U.S. women boxers vie to be among first to compete in Olympics
Female boxers have been toughing it out in the ring since the 1700s, but this year will mark the first time in history women will be allowed to fight at the Olympic level. This month, 24 women from across the country will vie for a slot in the first female US boxing team. Only three will advance to the 2012 Summer Olympics in London.
Sue Jaye Johnson, a documentary photojournalist, has been following 24 Olympic hopefuls as they gear up for February’s U.S. qualifying events.
A few of these women will be among the first to compete in Olympic boxing — a sport just opened to women this year. Johnson finds it shocking how long the professional boxing world has ignored female fighters.
“Boxing is the last men’s-only sport in the Olympics games … It has been a long time coming,” Johnson said.
Bertha Arasil, one of the women vying for a spot on the Olympic team, agreed.
“This is history right here. We really have to show out as women, we have to prove to everyone that we can do it,” she said. “It’s a lot of pressure.”
For this year’s athletes and their supporters, the event is about more than just the individual. The athletes in the ring will be fighting against intense stigmas concerning female strength and women’s roles.

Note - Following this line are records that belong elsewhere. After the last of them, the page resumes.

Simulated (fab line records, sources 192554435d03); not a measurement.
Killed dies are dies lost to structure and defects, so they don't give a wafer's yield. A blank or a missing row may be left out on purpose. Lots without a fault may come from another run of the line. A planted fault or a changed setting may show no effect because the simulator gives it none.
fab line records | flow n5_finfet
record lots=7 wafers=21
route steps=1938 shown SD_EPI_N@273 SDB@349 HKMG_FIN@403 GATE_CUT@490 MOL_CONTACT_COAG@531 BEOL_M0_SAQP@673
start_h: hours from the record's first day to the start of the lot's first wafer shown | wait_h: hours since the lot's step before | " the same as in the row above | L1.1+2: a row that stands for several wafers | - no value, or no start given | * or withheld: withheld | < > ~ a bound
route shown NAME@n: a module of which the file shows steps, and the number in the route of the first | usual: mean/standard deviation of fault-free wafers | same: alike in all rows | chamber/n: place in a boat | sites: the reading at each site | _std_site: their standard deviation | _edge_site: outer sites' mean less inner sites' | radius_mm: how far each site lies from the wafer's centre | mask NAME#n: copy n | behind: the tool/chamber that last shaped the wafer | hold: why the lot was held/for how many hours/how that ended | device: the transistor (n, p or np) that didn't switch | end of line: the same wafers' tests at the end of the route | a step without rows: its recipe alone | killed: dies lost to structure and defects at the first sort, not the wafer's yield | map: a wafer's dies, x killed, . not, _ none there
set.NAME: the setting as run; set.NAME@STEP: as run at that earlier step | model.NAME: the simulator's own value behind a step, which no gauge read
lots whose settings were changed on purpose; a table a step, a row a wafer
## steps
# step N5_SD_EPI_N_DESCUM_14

It has taken decades of activism and lawsuits for women to break into the boxing world. According to the WNYC multimedia series Women Box: Fighting to Make History, up until 1992, venues were legally allowed to deny entrance to contestants based on their gender, and it was not until 1993 that USA Boxing lifted its ban on female boxers. Negative perceptions about female fighters still abound.
“I’ve asked the women and a lot of the responses they get from some men are, ‘why do you want to break that pretty face of yours?’ ” Johnson said.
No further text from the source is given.